1795.
Having often heard my father expatiate upon the extraordinary talents of Keyse,[262] the proprietor of Bermondsey Spa, as a painter, I went one July evening to Hungerford, and engaged “Copper Holmes”[263] to scull me to “Pepper Alley Stairs”; from thence I proceeded to the gardens. This I was the more anxious to accomplish, as that once famed place of recreation was most rapidly on the decline. I entered under a semicircular awning next to the proprietor’s house, which I well remember was a large wooden-fronted building, consisting of long square divisions, in imitation of scantlings of stone. My surprise was great, for no one appeared, but three idle waiters, and they were clumped for the want of a call. The space before the orchestra, which was about a quarter the size of that of Vauxhall, was in the centre, totally destitute of trees, the few that these gardens could then boast of being those planted close to the fronts of the surrounding boxes of accommodation, as a screen to prevent the public from overlooking the gardens.

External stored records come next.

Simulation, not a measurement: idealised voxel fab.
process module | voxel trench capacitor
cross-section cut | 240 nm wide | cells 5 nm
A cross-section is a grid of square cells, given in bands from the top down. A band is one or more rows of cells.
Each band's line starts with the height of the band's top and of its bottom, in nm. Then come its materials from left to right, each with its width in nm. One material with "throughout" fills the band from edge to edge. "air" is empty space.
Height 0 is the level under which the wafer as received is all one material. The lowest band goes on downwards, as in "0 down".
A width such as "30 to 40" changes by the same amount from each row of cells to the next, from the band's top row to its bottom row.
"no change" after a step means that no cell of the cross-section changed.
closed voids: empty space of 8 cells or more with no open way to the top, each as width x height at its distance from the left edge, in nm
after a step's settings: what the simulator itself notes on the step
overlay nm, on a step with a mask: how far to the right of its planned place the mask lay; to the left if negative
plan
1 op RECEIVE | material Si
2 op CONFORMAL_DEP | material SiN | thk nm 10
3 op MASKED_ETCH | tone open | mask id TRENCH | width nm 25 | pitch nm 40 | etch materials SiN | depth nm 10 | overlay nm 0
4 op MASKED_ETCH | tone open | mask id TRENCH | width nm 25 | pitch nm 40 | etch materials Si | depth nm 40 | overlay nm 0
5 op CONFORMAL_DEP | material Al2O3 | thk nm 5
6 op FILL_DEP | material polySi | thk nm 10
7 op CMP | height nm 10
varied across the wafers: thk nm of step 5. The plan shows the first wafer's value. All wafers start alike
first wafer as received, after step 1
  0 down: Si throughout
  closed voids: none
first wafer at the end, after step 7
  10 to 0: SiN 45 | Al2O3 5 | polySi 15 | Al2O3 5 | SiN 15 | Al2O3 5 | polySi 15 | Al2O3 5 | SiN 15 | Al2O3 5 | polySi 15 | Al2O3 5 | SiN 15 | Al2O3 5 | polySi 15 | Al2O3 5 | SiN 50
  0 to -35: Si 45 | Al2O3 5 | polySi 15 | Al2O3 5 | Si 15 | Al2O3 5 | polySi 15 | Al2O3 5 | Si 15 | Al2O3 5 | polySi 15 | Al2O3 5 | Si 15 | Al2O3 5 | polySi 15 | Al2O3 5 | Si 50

My attention was attracted by a board with a ruffled hand, within a sky-blue painted sleeve, pointing to the staircase which led “To the Gallery of Paintings.” In this room I at first considered myself as the only spectator; and as the evening sun shone brilliantly, the refraction of the lights gave me a splendid and uninterrupted view of the numerous pictures with which it was closely hung, each of which had just claims to my attention, as I found myself frequently walking backwards to enjoy their deceptive effects. When I had gone round the gallery, which by the bye was oblong, and in size similar to that of the Academician, J. M. W. Turner, in Queen Anne Street, I voluntarily recommenced my view, but, in stepping back to study the picture of the Green-stall, “I ask your pardon,” said I, for I had trodden upon some one’s toes; “Sir, it is granted,” replied a little thick-set man, with a round face, arch look, closely curled wig, surmounted by a small three-cornered hat, put very knowingly on one side, not unlike Hogarth’s head in his print of the Gates of Calais. “You are an artist, I presume; I noticed you from the end of the gallery when you first stepped back to look at my best picture. I painted all the objects in this room from nature and still life.” “Your Greengrocer’s Shop,” said I, “is inimitable; the drops of water on that Savoy appear as if they had just fallen from the element. Van Huysum could not have pencilled them with greater delicacy.” “What do you think,” said he, “of my Butcher’s Shop?” “Your pluck is bleeding fresh, and your sweetbread is in a clean plate.” “How do you like my bull’s eye?” “Why it would be a most excellent one for Adams or Dollond[264] to lecture upon. Your knuckle of veal is the finest I ever saw.” “It’s young meat,” replied he; “any one who is a judge of meat can tell that from the blueness of its bone.” “What a beautiful white you have used on the fat of that South Down leg! or is it Bagshot?”[265]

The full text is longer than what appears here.